Re: ISO 2022

Neil Katin writes:

I guess I really don't have the same model of how (for example)
10646 is intended to be used.  I suspect that everyone will want
their own personal character set to be represented.  Specifically
people in Japan will want the Japanese glyphs, people in China
will want Chinese encodings, Taiwan has a different set of encodings,
Korea yet another set, and I haven't even touched on all the ISO8859
variants.

As I read the spec, ISO10646 has many duplicate encodings for the
same screen glyph -- that's why I think of it as a character set registry
framework, rather than a character set itself.


That is true for 10646, as it deals with characters, not glyphs.
For the distiction between characters and glyphs, see earlier
discussion on this list.

How on earth are you planning on subsetting this problem?  It is simply
not acceptible to anyone in country X to say "Sorry, you can't represent
your characters in Mail" -- they will simple go off and do something
ad hoc -- just look at what Europe is doing with 8 bit characters over
SMTP today for a fine example of this principal in action.


I think we should try to do subsetting. This is
already done in the RFC-XXXX where a limited set of character
sets are chosen.

Subsetting is easily done in the 2022 framework,
and it is done in the OSI world all the time.
You just specify the ECMA registry numbers.

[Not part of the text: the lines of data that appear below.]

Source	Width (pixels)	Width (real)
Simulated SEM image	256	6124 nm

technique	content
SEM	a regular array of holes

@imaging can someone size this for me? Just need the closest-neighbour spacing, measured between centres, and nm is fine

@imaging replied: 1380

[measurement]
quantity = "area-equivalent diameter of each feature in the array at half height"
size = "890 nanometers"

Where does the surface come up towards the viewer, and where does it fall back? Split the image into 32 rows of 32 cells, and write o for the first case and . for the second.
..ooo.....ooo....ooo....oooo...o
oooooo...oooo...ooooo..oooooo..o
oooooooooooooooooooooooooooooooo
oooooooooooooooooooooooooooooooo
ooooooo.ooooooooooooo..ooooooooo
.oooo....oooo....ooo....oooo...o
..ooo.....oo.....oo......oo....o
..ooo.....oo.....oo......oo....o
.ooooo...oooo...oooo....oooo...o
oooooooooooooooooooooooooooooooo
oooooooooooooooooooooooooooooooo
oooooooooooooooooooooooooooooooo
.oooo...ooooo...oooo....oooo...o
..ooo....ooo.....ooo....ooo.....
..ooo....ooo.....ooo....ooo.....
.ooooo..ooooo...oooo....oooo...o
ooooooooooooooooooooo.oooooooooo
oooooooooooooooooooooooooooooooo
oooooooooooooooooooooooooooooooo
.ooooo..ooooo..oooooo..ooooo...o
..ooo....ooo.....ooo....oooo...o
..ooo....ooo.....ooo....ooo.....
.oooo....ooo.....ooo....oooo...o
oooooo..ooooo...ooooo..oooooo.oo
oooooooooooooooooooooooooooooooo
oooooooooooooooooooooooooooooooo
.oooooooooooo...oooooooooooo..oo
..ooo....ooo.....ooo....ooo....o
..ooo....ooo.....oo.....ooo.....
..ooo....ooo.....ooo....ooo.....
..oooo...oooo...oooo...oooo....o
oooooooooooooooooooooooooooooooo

If you really think you can specify subsets/common sets/ etc of these
characters, then looking at 10646 is probably a mistake.  Instead,
we should pick a single unified character set (such as Unicode) and
then work on specifying how to translate all these national characters
set to and from this unified set.


Oh, why is 10646 a mistake? 10646 is the international standard (if
everything works OK it will be approved tomorrow)  with all characters
in the world (some are still missing due to validation of the
right way to do them). 

Unicode on the other hand is a big problem. It is not an international
standard, and not even a de facto standard. It has great problems
with backward compatibility with other character sets and is not
designed for communications. Conversion to and from unicode
is a real pain in the arse, due to non-spacing "characters" and
non-uniqueness of a character. If you convert unicode to another
character set and back again, you cannot be guaranteed that the
result is identical to the source.

Keld